The study also shows where the region has work to do.
Some of the fields with strong demand for workers still have relatively few students preparing to enter them. Advanced Manufacturing, Information Technology, Transportation, Distribution & Logistics and Building & Construction all have room to grow. Building & Construction and Transportation, Distribution & Logistics, for example, offer some of the region’s strongest job opportunities but together account for less than 6% of students who complete at least two CTE courses.
Where a student lives can also affect which programs are available. The study found that Building & Construction pathways are not meaningfully accessible to students in the region’s 10 smaller school districts and Advanced Manufacturing is barely present.
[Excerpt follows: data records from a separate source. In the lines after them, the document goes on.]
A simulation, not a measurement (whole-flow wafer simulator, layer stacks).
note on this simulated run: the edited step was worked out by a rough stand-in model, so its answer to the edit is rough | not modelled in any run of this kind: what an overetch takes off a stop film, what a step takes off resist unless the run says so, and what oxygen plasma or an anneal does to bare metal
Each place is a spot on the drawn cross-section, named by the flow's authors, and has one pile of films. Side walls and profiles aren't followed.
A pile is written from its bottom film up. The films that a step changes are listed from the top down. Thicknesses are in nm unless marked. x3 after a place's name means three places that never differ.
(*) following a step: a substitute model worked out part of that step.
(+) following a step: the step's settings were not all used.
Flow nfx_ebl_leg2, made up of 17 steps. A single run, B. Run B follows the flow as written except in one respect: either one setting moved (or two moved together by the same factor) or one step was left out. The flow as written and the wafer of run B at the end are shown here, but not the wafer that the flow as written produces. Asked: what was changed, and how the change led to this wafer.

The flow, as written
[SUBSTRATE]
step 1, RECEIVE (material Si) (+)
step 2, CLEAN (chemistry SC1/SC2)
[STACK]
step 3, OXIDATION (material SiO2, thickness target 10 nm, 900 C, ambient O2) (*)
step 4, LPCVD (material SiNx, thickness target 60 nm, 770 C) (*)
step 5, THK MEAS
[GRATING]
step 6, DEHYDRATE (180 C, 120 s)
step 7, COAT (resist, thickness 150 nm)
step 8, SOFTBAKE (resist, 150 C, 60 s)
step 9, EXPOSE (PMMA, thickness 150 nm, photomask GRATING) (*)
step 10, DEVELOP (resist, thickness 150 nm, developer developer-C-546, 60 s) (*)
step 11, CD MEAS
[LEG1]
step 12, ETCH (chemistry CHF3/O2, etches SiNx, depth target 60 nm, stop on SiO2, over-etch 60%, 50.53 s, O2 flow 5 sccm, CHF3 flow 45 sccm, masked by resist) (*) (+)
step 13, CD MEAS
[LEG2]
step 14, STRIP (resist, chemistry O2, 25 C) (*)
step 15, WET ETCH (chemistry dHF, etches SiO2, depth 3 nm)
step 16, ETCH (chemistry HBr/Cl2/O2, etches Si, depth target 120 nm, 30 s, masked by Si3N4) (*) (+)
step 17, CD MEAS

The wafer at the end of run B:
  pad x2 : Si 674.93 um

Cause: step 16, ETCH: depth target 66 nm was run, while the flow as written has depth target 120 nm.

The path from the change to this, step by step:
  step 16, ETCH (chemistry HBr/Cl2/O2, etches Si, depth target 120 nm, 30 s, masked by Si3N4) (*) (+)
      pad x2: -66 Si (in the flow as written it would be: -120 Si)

Some of these gaps will require regional solutions. Specialized programs can require equipment, instructors and enough students to make them viable. The study identifies shared regional programs as one way to give more students access to opportunities that may be difficult for a single district to provide.
Employers also have an important role.
Schools need current information about the jobs companies are trying to fill and the skills those jobs require. Students need opportunities to learn about careers and understand what different jobs involve. Internships, apprenticeships and other work-based learning experiences can help connect students with employers and give them experience in the workplace.
That need for greater coordination is one reason the Northwest Arkansas Regional Workforce Intermediary was created.
The intermediary is being incubated at the Northwest Arkansas Council with support from the Walton Family Foundation. It will bring employers, educators and community partners together around the region’s workforce needs and help connect education, training and employment opportunities.
Its work will include expanding career-connected and work-based learning opportunities, better aligning education and training with the needs of the regional economy and helping more graduates stay and build careers in Northwest Arkansas. It will also help connect programs and partnerships already operating across the region, identify gaps and coordinate efforts among organizations working on similar challenges.
“Northwest Arkansas has a tremendous opportunity to build a stronger, more connected talent pipeline that reflects both the needs of employers and the aspirations of students,” said David Giesige, founding executive director of the Northwest Arkansas Regional Workforce Intermediary. “This analysis provides valuable insight that can help regional partners align efforts, expand access to high-quality pathways and ensure more students can see a future for themselves in Northwest Arkansas.”
The Walton Family Foundation’s analysis gives the region a better understanding of what is working and where more attention is needed. For employers, the findings also reinforce the importance of being involved in workforce development.
Companies can share information about the jobs and skills they need, provide internships and other work-based learning opportunities and build relationships with educators. Those connections can help students understand the careers available in Northwest Arkansas while helping employers reach potential workers earlier.
With approximately 50,000 job openings projected in the coming years, Northwest Arkansas will need to prepare and retain more people for the opportunities available here. The study provides useful information to help employers, educators and regional partners focus that work.